Contextual Interfaces – what level of privacy do you want

This post was inspired by watching the movie trailer for ‘Her’ starring Joaquin Phoenix and reading a recent blog post by Robert Scoble this week.

Our fears about lack of privacy in a post-Snowden world seem to be increasing as devices seemingly start watching and listening to our every move. That’s the perception by many anyway.

The recently revealed Xbox One games console and Moto X smartphone are utilising ‘always on’ features where they have the ability to be always watching or listening so that you can use a voice activation feature anytime you want. You can speak to them as if they are a person that is always with you, rather than manually having to activate a function on your phone. They also offer other contextual features so that they remember information about you, your daily routine and what you recently asked them. If you ask them how long it will take to drive home they will interpret ‘home’ as your registered address. If you ask it to order a pizza it will know where you are, what local pizza company you like and what your favourite toppings are. If you ask them “When did Barack Obama become President?” and then ask “How old is he?” they will remember that you were asking about Barack Obama. They understand you more and they make your life easier.

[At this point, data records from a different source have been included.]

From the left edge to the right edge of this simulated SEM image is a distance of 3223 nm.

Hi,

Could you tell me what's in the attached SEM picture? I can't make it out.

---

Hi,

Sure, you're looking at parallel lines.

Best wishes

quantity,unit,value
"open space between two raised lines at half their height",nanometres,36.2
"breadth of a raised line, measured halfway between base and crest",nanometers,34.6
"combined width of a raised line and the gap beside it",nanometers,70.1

In order to do this, however, they need to have more information about you and they need to be always on. The more you give them the more they can help you out. The first stage of this is that it can be incredibly useful and is an example of smart technology actually making our lives easier at last. Perhaps a future ‘danger’ of this going too far is portrayed in the upcoming movie ‘Her’. Joaquin Phoenix stars as a man who tries out a brand new futuristic artificial intelligence user interface. The female voice knows everything about him and what he needs and desires. In essence it becomes his ideal partner, albeit virtually. He ends up getting slightly too Siri-ious about this virtual partner (see what I did there? – I’m sure I’m not the first) and it raises the question about what is love, what is dependency and what is real in this digital age. Certainly looks like a fascinating movie.

Conspiracy theorists may also have a heart attack about all of the ‘always on’ and contextual features of these new devices, but in all honesty do you really think that these big organisations will actually always be listening, recording and monitoring every single thing that all of its users around the world are doing every minute of every day? Personally, I don’t think so. Or if they were they really aren’t going to be interested in what everyday punters like me or you are doing, apart from in ways that can help serve us info, features or ads. And it can get most of these things from the way we use the phone, not from our idle conversation. As long as you’re not breaking the law or doing something wrong then you should be alright. And if you are then you can’t really complain. If I was a paranoid conspiracy theorist who was also a celebrity or a politician in the public eye then I would perhaps be more aware and switch off the feature if I was ever doing anything that I didn’t want to get out to the public. But that is extreme paranoia.

New generations will adapt to this fully. They are growing up with social media and online sharing. They will be more savvy as it will be in their blood. They may say “Who cares who is listening to me. There is so much noise in the internet anyway”. It will be the norm for them to be part of a wider global platform where you are less shy about your activities because you’re not being scrutinised by a close village community but you’re getting lost in the herd of an online global network (obviously not including the environments where trolls rule – that’s a whole other argument and a major hate of mine).

Will there be a backlash of people, however, who ‘go dark’ and spend more time offline or on more manual devices and interfaces? Probably. In many countries there is a ‘slow movement’ where people are trying to slow down and not be forced to live at the fast pace of social media and urgent emails as described by Carl Honoré on TED. There are many things about that slow movement that I like and that I think can benefit health, relationships and communities. And more and more people are having holidays in internet blackspots to get away from the online stress. There will be many debates about the pros and cons of this contextual digital evolution too. For me it’s about working out just how it can help you in your daily life and also choosing what level of privacy you actually want.

I’m a private guy. I don’t choose to put lots of family photos on Facebook or Twitter. I keep them private to friends and family. I’m very specific about where I publicly check-in to on FourSquare. But if I think that Google or a similar company having a little bit more info on my daily habits can then serve me better with the features on their devices then I think I’m up for that. It’s a different kind of privacy. We can’t expect everything in our lives to be completely private. We’ve lost that complete freedom now. But we can be smart about our privacy. We can keep important things private whilst still allowing ourselves to benefit from features and services from this new technology.

I think we are entering a very interesting stage in the digital age and as Robert Scoble says, it could lead to the biggest digital divide we’ve seen yet. The ‘freaky line’ as he calls it. Companies like Google have to tread very carefully in order to be open and transparent about what they can and can’t see or use, in order to get as many people as possible embracing this new way of thinking. I’ll be walking into it with my eyes wide open and perhaps one eye over my shoulder just to be on the safe side, but I’m still going to give it a go. Google probably knows that. And so does my phone.